I don't care how quickly you were going - or how one interprets the Autopilot response... your wife's head should never have hit the passenger window during the swerving manuever. Now if for some reason she wasn't wearing the seatbelt... yikes... no one could help in that situation.
She's a conehead. Bumps it on things all the time.

All jokes aside, I hope she's okay!
 
As I used to work as an automotive manufacturing consultant in Europe, I've driven 10s of thousands of miles in Germany, and it's completely different there, where they have proper driver training and strict rules of the road. You'd never have an instance where a vehicle would be driving that fast in the right lane, overtaking vehicles on the right side. It's the proper respect for the rules of the road that makes high-speed driving relatively safe and common.

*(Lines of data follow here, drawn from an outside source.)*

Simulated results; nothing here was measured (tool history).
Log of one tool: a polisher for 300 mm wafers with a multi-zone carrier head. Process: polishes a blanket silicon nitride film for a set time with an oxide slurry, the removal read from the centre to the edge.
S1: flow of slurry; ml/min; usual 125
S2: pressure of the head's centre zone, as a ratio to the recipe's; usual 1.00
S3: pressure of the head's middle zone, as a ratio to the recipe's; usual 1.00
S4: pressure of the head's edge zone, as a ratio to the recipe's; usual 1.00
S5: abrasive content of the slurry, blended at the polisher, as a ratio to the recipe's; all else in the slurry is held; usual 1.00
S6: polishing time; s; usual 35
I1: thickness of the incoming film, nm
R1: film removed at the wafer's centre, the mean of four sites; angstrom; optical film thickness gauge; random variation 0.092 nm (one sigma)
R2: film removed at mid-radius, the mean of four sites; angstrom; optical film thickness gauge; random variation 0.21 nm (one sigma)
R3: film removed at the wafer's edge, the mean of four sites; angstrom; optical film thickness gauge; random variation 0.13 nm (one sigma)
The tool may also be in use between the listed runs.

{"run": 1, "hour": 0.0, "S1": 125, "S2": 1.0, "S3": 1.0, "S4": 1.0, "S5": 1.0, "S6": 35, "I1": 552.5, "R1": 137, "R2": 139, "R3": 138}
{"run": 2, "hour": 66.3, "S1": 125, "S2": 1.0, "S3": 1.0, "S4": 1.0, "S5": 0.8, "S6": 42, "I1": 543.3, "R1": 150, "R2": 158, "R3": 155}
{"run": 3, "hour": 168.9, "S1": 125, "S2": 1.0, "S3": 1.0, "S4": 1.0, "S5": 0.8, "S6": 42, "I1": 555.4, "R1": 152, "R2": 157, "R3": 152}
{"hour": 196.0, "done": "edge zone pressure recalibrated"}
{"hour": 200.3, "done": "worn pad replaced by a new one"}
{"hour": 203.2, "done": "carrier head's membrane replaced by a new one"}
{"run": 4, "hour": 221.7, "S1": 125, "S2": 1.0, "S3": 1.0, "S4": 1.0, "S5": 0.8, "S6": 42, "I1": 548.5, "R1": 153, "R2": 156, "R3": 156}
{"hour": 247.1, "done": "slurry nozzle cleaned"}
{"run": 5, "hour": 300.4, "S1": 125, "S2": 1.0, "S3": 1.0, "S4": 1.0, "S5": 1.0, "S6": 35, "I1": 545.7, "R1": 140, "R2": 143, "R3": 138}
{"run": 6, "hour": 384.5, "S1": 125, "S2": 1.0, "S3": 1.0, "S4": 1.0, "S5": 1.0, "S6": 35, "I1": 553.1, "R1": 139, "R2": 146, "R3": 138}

then other countries have to improve their driver training and get the tools off the road. simple as that.

it would also help if police would try to catch speedsters and pull people off the road for driving unsafe i.e. trailgating, hugging the centre lane, running red lights, holding up traffic, playing on their phone, cars which are clearly unsafe, heavily modified cars.

The stuff I see here in Australia you would never see in Europe/Germany.
 
As I used to work as an automotive manufacturing consultant in Europe, I've driven 10s of thousands of miles in Germany, and it's completely different there, where they have proper driver training and strict rules of the road. You'd never have an instance where a vehicle would be driving that fast in the right lane, overtaking vehicles on the right side. It's the proper respect for the rules of the road that makes high-speed driving relatively safe and common.

The road rage compilation video I was just watching begs to differ. :D Point taken though, even the driver education requirements seem to be much less comprehensive here.